This guide is for applicants who may be eligible for asylum.
Asylum may be granted to people who are already in the United States and are unable or unwilling to return their home country because of persecution or a well-founded fear of persecution on account of race, religion, nationality, membership in a particular social group, or political opinion.
To obtain asylum through the affirmative asylum process you must be physically present in the United States.
You must apply for asylum within one year of the date of their last arrival in the United States, unless you can show:
Changed circumstances that materially affect your eligibility for asylum or extraordinary circumstances relating to the delay in filing
You filed within a reasonable amount of time given those circumstances.
For asylum processing to be defensive, you must be in removal proceedings in immigration court with the Executive Office for Immigration Review (EOIR).
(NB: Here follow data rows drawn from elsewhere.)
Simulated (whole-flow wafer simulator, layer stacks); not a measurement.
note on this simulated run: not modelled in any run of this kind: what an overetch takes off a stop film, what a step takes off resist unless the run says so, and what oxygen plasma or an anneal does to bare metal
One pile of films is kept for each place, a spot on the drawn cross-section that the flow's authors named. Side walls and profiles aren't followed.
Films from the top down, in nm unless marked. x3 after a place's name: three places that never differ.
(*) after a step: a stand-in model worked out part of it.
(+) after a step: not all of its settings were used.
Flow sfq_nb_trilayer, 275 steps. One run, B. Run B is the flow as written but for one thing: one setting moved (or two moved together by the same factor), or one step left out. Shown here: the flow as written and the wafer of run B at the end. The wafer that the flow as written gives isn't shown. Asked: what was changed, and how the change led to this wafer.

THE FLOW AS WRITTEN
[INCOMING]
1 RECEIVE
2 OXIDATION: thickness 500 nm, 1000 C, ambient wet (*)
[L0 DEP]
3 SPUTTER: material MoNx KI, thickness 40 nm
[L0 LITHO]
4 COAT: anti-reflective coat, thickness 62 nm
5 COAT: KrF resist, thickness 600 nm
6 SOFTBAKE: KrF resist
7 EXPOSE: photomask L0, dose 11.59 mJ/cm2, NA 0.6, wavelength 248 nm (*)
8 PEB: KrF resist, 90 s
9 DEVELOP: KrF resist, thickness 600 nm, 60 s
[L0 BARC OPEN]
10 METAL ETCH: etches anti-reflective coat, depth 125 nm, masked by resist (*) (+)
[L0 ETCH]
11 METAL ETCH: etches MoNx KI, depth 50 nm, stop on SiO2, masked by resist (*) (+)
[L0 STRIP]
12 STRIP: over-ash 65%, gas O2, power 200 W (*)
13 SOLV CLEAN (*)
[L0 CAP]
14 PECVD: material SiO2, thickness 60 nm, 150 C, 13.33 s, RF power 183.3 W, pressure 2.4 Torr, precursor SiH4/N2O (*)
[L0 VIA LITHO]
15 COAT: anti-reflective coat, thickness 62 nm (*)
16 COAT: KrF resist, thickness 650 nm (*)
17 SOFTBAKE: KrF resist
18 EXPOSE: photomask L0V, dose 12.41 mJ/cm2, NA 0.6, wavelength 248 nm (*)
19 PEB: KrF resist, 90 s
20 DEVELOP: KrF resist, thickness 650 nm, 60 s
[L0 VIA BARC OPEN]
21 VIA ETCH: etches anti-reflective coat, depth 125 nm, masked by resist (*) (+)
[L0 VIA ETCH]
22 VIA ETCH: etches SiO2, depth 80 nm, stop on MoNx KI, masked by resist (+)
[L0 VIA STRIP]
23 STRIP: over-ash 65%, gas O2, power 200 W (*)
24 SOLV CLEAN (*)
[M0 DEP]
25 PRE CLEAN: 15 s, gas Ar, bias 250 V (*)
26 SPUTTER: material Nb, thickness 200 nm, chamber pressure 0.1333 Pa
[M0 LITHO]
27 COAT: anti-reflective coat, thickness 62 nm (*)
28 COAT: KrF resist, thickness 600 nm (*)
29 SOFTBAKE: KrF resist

Individuals are generally placed into defensive asylum processing in one of two ways:
They are referred to an Immigration Judge by USCIS after they have been determined to be ineligible for asylum at the end of the affirmative asylum process, or
Were apprehended (or caught) in the United States or at a U.S. port of entry without proper legal documents or in violation of their immigration status.
The Immigration Judge then decides whether the individual is eligible for asylum. If found eligible, the Immigration Judge will order asylum to be granted. If found ineligible for asylum, the Immigration Judge will determine whether the individual is eligible for any other forms of relief from removal. If found ineligible for other forms of relief, the Immigration Judge will order the individual to be removed from the United States. The Immigration Judge's decision can be appealed by either party.